As we look back on 2025, we started the year with cautious optimism, only to see confidence shaken by renewed geopolitical uncertainty in March. That disruption lingered, but as we close the year, confidence is returning. I believe we are on the cusp of the next cycle—and that’s exciting for what lies ahead.
Europe’s economy remains resilient, even if strong growth is still some way off. Geopolitics will continue to surprise us, but the level of uncertainty we saw in 2025 is unlikely to repeat.
On interest rates, arguments exist for both cuts and hikes in 2026. Our base view: monetary policy stays broadly neutral, with the ECB likely on hold. Inflation is near target, but cyclical forces pull it lower while structural factors push it higher, meaning all paths remain possible.
For occupiers, the hunt for quality space will intensify. Construction is slowing across Europe; logistics has seen more development, but vacancy will peak early in the year. Scarcity will keep upward pressure on prime rents and increasingly support rents beyond prime.
Liquidity is improving. Despite a slow mid-year, 2025 volumes will exceed 2024, and we expect another more than 10% increase in 2026. Importantly, this recovery won’t be sector-specific—capital markets activity will strengthen across the board.
Retail is another bright spot. Store openings broadened in 2025 and rental growth is spreading. This will give investors confidence to re-enter, attracting institutional capital and driving yield compression.
Office is no longer a dirty word. Occupiers continue to trade up for quality and location and early signs suggest strong performance in prime assets is spilling into the next tier. Brokers report yield compression in prime markets and we expect transaction evidence to follow in 2026.
Fund consolidation will also define 2026. Fragmentation in European living has limited scale and efficiency, impacting investor outcomes. Larger platforms offer clear advantages—better diversification, stronger governance and improved deal sourcing. Pan-European capabilities will be critical and consolidation will accelerate as institutional investors seek strategies combining resilience with scale.

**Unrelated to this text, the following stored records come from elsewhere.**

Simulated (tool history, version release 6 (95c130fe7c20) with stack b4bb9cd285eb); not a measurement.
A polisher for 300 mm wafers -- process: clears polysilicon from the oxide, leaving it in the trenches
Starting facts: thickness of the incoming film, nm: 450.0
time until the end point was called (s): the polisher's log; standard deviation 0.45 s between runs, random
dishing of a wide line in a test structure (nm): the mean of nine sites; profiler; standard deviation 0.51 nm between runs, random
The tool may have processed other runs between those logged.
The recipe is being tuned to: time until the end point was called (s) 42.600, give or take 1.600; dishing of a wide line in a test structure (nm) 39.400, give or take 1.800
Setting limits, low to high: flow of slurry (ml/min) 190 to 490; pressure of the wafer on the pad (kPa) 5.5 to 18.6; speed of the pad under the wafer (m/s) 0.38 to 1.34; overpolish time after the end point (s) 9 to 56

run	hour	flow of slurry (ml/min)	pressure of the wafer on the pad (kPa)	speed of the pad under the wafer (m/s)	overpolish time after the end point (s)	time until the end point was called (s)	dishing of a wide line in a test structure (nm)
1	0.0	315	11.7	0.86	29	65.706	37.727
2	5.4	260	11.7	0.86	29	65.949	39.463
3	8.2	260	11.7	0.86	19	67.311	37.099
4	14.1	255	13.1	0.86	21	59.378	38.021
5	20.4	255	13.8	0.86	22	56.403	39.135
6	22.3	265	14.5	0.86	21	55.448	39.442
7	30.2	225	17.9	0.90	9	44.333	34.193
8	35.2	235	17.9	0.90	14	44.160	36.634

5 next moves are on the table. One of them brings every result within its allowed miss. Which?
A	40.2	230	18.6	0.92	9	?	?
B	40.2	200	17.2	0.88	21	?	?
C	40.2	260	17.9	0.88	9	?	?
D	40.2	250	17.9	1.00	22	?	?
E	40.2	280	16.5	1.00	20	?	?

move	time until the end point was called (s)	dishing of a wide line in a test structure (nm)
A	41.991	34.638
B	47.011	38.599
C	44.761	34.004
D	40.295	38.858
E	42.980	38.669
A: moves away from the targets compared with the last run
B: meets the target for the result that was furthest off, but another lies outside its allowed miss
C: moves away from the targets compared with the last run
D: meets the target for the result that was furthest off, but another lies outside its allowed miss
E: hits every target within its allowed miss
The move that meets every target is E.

We are ready to capture this next cycle with conviction. Our focus remains on sectors with structural growth drivers—living, logistics and select retail—while actively targeting office opportunities where quality and sustainability underpin demand. Scale and diversification are at the heart of our strategy, supported by pan-European capabilities that enable us to source deals efficiently and deliver operational excellence.
As liquidity improves and confidence returns, we are prepared to deploy capital into assets that combine resilience with long-term value creation, ensuring our investors benefit from what’s next.